He goes by many names in my internet ramblings – The Mohawk Man, My Future Boyfriend, My Husband Who Doesn’t Know It Yet.
I’m not going to rehash all my I want him stories, but basically I’ve seen him in my job quite often. He’s gorgeous and I want him. From my station behind the deli counter, I can see what he buys…. strawberry instant oatmeal, skim milk, bottled water, etc. He likes to use the self check out lines. At one point I started obnoxiously saying hello to him, because he literally runs through the store and it’s impossible to start a convo or talk to him. At least by screaming “HIIII” he’d look in my direction, granted he thought I was retarded.
So don’t ask me why when opportunity punched me in the twat, I bent over and let it kick me in the ass as well.

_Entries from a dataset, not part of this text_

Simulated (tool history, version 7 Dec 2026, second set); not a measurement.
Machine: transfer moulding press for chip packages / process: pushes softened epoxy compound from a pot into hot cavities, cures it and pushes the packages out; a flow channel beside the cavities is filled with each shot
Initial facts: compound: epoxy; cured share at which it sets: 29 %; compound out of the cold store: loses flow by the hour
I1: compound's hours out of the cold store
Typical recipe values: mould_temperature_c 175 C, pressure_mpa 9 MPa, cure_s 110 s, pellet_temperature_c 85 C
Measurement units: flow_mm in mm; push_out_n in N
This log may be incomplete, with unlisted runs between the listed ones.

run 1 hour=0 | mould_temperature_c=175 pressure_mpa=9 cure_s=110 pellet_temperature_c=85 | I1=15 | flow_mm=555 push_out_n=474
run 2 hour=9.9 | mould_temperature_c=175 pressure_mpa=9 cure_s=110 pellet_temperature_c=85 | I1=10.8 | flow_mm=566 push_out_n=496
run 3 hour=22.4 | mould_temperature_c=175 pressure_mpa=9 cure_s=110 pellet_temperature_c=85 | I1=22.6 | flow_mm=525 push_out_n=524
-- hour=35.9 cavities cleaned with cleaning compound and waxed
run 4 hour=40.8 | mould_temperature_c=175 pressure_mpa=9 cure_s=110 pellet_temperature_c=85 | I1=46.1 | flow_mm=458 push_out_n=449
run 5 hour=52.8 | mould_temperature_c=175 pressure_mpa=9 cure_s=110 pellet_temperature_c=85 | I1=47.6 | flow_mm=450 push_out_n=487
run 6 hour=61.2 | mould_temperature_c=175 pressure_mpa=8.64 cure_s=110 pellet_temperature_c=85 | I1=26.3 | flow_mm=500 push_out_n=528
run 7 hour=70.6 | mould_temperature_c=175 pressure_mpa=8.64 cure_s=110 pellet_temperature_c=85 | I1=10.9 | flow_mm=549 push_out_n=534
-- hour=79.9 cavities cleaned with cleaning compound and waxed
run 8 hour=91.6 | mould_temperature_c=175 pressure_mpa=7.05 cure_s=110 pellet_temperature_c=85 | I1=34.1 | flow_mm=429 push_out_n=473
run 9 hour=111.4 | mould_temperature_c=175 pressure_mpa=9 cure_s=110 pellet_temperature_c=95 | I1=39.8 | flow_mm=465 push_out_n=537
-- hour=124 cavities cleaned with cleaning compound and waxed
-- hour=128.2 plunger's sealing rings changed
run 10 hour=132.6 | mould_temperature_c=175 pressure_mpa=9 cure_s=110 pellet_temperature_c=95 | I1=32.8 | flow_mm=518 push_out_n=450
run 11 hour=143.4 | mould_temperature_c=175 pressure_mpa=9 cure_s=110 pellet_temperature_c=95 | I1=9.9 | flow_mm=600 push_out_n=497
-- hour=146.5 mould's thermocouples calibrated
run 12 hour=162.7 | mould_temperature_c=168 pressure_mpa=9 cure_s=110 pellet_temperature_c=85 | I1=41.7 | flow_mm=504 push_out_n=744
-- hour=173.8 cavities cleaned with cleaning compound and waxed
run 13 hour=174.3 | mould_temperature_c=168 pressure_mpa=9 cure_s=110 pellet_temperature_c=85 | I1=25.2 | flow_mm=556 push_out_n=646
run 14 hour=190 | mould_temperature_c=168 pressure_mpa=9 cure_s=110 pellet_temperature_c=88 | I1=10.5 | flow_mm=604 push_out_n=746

I was coming back from lunch, and walking by the registers. It was fairly empty, and for the first time in nearly three years, there was The Mohawk Man, on the self check out line, with no one else around. No one to cock block me. No one to make me feel embarrassed for trying to hit on him… nobody around. And he was just…. standing there… checking out.
So feeling sassy, I went right up to him, and when he turned his head, I boldly asked, “Excuse me, what’s your name?”
I didn’t quite catch what he said. “Jeff?” i said.
“No, Kevin.”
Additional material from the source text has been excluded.